Experts look to strengthen human rights exchanges
By ZHANG YI | China Daily | Updated: 2020-12-21 09:56
Experts have called for the strengthening of human rights exchanges and cooperation with foreign countries to promote the development of China's human rights cause in the new era.
More than 50 experts attended a video seminar on China's human rights development on Saturday co-organized by the China Society for Human Rights Studies and the human rights research center at Tianjin-based Nankai University to mark the 10th anniversary of the publication of China's human rights development report.
The Blue Book of China's Human Rights, an annual report with both Chinese and English versions, has been published since 2011. It records China's progress in promoting the development of human rights and makes recommendations. The 10th annual report was published in October.
Experts attending the meeting said the study of human rights in the new era should adopt a people-centered approach and be based on the practice of socialism with Chinese characteristics to make theoretical innovations to deepen international exchanges.
Luo Yanhua, from the School of International Studies at Peking University, said over the past decade, China has made progress in international cooperation and exchanges on human rights.
"The United Nations Human Rights Council has become an important platform for China to express its position on human rights and to express its position on behalf of countries with the same or similar views on human rights as China," Luo said.
Some of China's concepts on human rights have been incorporated into resolutions of the UN Human Rights Council, including the concepts of building a community with a shared future for mankind and promoting win-win cooperation in the field of human rights, she said.
In recent years, China has conducted bilateral human rights dialogue with more countries, including both developed and developing countries, Luo said.
Human rights organizations in China have taken an active part in international exchanges, including hosting or attending international meetings and visiting foreign countries, which have become a channel for the international community to learn about China's human rights situation, she said.
Lu Zhian, from the Research Center for Human Rights at Fudan University in Shanghai, said some western countries stigmatize and criticize the development of China's human rights cause, which is a challenge to its human rights development.
Human rights is becoming a universal language of the international community and a tool for western countries to impose sanctions on other countries, Lu said.
With growing demand for human rights protection in China, improving the human rights protection mechanism will help the country participate in international human rights governance and improve its international influence, he said.
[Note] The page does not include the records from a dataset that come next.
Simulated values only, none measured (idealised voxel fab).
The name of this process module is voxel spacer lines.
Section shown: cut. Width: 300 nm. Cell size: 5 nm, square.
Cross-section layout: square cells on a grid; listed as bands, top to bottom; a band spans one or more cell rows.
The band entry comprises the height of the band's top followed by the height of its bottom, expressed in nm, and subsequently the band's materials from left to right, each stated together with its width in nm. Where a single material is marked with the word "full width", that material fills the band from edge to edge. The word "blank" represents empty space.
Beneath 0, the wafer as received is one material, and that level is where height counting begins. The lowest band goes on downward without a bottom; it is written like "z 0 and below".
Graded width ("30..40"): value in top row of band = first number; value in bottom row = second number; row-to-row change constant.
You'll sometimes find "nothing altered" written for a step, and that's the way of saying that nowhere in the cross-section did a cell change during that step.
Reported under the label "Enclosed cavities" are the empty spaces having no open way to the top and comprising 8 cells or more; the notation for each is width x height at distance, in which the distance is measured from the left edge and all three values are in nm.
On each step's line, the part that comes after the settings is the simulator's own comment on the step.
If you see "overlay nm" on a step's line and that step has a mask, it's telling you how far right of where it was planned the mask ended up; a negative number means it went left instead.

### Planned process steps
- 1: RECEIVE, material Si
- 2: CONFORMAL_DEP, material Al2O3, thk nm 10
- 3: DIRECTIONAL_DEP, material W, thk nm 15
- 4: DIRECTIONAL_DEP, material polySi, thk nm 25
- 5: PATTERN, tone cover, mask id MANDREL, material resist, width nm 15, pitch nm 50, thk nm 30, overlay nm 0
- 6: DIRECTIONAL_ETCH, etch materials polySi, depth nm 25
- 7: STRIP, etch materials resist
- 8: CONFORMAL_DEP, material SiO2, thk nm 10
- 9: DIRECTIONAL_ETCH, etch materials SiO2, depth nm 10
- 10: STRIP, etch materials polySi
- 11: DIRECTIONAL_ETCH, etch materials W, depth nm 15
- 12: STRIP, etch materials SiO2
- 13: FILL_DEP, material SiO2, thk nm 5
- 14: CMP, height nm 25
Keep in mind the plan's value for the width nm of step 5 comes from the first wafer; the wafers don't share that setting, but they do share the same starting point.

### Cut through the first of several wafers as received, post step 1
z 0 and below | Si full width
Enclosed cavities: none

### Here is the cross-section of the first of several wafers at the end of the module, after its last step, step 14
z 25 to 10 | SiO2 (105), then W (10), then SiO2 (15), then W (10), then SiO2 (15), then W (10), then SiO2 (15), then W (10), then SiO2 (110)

Liu Hainian, director of the Chinese Academy of Social Sciences' Center for Human Rights Studies, said that realizing the all-around development of the people-namely human rights-is integrated throughout the Communist Party of China leadership's proposal for the 14th Five-Year Plan (2021-25) and the long-range objectives through 2035.
As China enters the stage of building a modern socialist country in an all-around way and faces a complex situation, exchanges and cooperation with foreign countries on human rights, including the European Union and countries involved in the Belt and Road Initiative, should be strengthened to promote mutual understanding, he said.